Tariffs on imported Steel and Aluminum have received the lion’s share of the press of late, and rightfully so. We recently documented the effect of rising prices on producers of steel and the benefits they are enjoying from the Trump administration’s support for domestic production.
Read the article here>>>
Somewhat less attention has been paid to the recent runup in prices for lumber, which is also benefiting from Trump’s tariffs on Canadian imports as well as a confluence of other factors – described by some in the industry as a “perfect storm” - which are all driving prices higher.
Since the advent of the Random Length Lumber futures contract on the Chicago Mercantile Exchange in 1969 and options on Lumber futures in 1987, prices for lumber have typically traded in a range between $200 and $400 with seasonal and economic factors as well as supply and demand issues dictating the price. (The price for the contract is quoted in multiples of 1,000 board feet of the types of finished boards that are used in construction – think about that pile of 2x4s in front of a new house being built.)
In terms of average monthly price, lumber topped $400 only 14 times in the 1990s and 8 times in the 2000s. Starting in 2017, however, lumber climbed above $400 and stayed there, trading north of $600 as U.S. tariffs on Canadian imports took effect in late 2017.
In addition to tariffs, the price of lumber has been supported by insect damage to live trees in the Western portions of the U.S. and Canada which has constrained supply, as well as transportation bottlenecks in the railroad and trucking industries that have been impeding the flow of finished product to the markets.
Summer is historically a strong season for lumber prices as building activity increases in much of the country during the warm months. Prices can also sometimes rise quickly during the summer hurricane season in the Southeast U.S. with large storms occasionally causing widespread damage – and precipitating widespread reconstruction.
Despite the fact that higher materials and labor prices have increased the cost of new homes, U.S homebuilding surged to an 11-year high in May in both single-family and multi-family construction. The Commerce Department's Housing Starts data released on Tuesday showed a rise of 5% to a seasonally adjusted rate of 1.35 million units, the most since 2007.

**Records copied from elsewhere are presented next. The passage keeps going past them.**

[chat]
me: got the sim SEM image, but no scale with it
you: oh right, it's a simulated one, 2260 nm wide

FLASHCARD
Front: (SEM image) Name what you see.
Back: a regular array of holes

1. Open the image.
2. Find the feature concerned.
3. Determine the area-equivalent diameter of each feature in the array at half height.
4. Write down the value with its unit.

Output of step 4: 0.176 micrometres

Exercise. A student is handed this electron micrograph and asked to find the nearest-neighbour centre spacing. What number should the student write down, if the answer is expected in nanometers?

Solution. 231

A nationwide shortage of housing, especially in large cities, combined with record-low unemployment are likely to keep homebuilding – and materials prices – elevated for the foreseeable future.
A Wide range of Lumber Products
Boise Cascade Company (BCC) operates in the U.S. and Canada as a wood products manufacturer and building materials distributor. The Company manufactures engineered wood products, plywood, lumber and particleboard and distributes wood products, such as decking, EWP, lumber, panel, particleboard, and MDF products.
After a big earnings beat in Q1 when they reported $0.94/share versus estimates of just $0.45/share, BCC has seen rapidly rising analyst estimates with the Zacks Consensus Estimate for 2018 now at $3.34/share, a full 75% higher than 2017.
Boise Cascade is very attractively valued, trading at a forward P/E ratio of just 13.7X in an industry that averages 17.6X and is a Zacks Rank #1 (Strong Buy).
Patrick Industries Inc (PATK) manufactures and distributes component products for the Recreational Vehicle, manufactured housing and marine industries. With increasing demand and higher prices for its products, Patrick Industries is growing sales at an annualized rate of over 30%. Net earnings are even better, expected to beat 2017 results by over 40% in each of the next two quarters and full-year 2018.
Share prices have been keeping pace with earnings and PATK has gained nearly 50% in the past year thanks to beating estimates in the last six quarters. The stock is still reasonably valued, trading at a forward P/E Ratio of 13X.
PATK is a Zacks Rank #1 (Strong Buy).
Better than Plywood
Norbord Inc (OSB) produces wood panels for use primarily in residential construction. As the stock ticker implies, the company’s main product is Oriented Strand Board (O.S.B.), a plywood alternative made from smaller wood pieces that is both stronger and less expensive than traditional sheet-laminated plywood. It’s also produced from younger trees, making it a more sustainable alternative. Approximately 75% of new homes are now constructed from oriented strand board, versus 25% for plywood.
With the homebuilding industry becoming increasingly cost conscious, Norbord’s products are in strong demand, saving builders hundreds – and in some cases thousands – of dollars per home.
Thanks to a building boom and higher prices, Norbord is now expected to earn $4.78/share in 2018, up from $3.55/share just 60 days ago. OSB is a Zacks Ranks #1 (Strong Buy).
Norbord also pays a hefty 4.5% dividend yield.